The first time Alan Shain performed at a comedy club, he recounted with a fond and completely unsheepish grin, he fell off the stage.
“My schtick was to juggle,” Shain said. “I lost my balance, started to fall, and then continued right offstage. The manager said, ‘Holy shit!’ That was the end of the act.” Afterward, the club manager offered a suggestion: in his future stand-up routines, perhaps he shouldn’t be standing up. Shain’s show Tuesday night, performed for this week’s Disability Symposium and entitled Comedy with Attitude: Sit-Down Comedy with Alan Shain, fortunately involved no accidental acrobatics.
It was a sit-down act for a good reason: Alan has cerebral palsy. He lists to the left when he walks. His gestures are jerky, controlled by muscles that flex and relax uncooperatively. His speech is slurred but expressive. Such pointed description is not indecorous – frankness is vital to the show. The reality of disability, as opposed to fearful or sentimental stereotypes, is Shain’s main comedic subject.
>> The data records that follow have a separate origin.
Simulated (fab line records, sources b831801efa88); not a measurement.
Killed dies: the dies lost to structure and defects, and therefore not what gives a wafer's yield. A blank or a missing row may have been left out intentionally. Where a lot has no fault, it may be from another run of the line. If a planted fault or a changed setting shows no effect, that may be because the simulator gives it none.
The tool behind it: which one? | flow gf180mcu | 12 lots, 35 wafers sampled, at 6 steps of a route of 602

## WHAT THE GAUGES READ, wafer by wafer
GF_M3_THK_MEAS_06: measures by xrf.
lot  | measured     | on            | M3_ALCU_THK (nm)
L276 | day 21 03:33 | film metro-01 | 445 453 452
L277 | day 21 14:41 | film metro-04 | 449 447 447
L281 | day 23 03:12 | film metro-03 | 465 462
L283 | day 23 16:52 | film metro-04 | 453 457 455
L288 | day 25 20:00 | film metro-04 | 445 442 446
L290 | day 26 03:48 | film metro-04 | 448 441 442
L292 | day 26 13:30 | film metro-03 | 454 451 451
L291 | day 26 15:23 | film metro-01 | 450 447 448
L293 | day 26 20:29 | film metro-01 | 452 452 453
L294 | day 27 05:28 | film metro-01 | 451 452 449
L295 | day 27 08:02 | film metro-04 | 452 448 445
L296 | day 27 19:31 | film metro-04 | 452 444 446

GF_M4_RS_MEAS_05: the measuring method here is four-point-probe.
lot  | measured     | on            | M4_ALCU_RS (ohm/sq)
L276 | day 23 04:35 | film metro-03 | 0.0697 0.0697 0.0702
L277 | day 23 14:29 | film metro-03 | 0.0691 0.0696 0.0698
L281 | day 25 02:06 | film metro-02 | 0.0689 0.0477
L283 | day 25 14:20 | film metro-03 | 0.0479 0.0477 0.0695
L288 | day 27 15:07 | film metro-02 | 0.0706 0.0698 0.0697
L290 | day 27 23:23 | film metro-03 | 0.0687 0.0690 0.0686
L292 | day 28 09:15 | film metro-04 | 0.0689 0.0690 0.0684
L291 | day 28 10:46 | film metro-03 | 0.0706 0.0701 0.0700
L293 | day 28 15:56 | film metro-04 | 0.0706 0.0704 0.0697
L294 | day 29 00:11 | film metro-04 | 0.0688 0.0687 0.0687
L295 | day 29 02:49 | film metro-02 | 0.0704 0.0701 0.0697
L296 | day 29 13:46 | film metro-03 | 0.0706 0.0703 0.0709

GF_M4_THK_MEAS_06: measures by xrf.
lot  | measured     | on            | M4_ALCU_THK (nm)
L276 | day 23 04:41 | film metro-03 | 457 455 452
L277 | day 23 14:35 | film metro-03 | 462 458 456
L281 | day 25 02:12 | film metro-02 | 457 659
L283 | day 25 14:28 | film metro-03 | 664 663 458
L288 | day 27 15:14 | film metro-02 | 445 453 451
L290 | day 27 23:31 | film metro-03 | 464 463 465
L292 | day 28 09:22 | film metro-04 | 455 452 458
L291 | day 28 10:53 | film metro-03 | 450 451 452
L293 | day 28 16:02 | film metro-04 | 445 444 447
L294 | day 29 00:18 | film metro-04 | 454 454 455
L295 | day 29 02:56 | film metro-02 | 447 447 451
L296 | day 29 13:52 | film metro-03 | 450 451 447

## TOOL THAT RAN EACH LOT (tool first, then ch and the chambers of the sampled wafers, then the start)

“I started doing comedy and storytelling – [partly] because I was tired of the depictions of disabled people as delicate or weak. Their experiences are something you can laugh at like everything else,” Shain said. This was certainly true of his own stories. One of the funniest of the night was about a dispatcher for Ottawa’s public adapted transport buses, who asked if Shain would need an escort. “I wasn’t planning on spending that much!” he said. “Isn’t that illegal?” For much of his set, Alan subjected common misconceptions to satirical correction: he is not automatically familiar with random amputees; despite his wheelchair, he can indeed find his way around an airport; he – a successful comedian, storyteller, and playwright – does not need restaurant menus read to him.
As Shain gracefully challenged preconceived notions about disability, he also inverted standard stand-up tropes, not the least by sitting down. In his first show, he turned juggling from Carrot Top-ian zaniness into social commentary, by exploiting his audience’s surprise. Tuesday, he used apparent self-deprecation as gentle criticism of others’ discrimination against those not able-bodied (“ablism”), whether manifested in the unease of “freaked out” diners watching him drop food on his lapel, or the misplaced sympathy of overzealous airport employees.
His comedy uses the conspicuous, including his own disability, as a sustained and implicit critique of ignorance. This includes the assumption that disability is solely a misfortune. “[My disability] gives me something important to say. Without it, I’d be just another white guy with a bad haircut,” he said. This is mostly true; his act deftly and humorously deconstructs anxieties about disability – a valuable accomplishment. His haircut, though, isn’t that bad.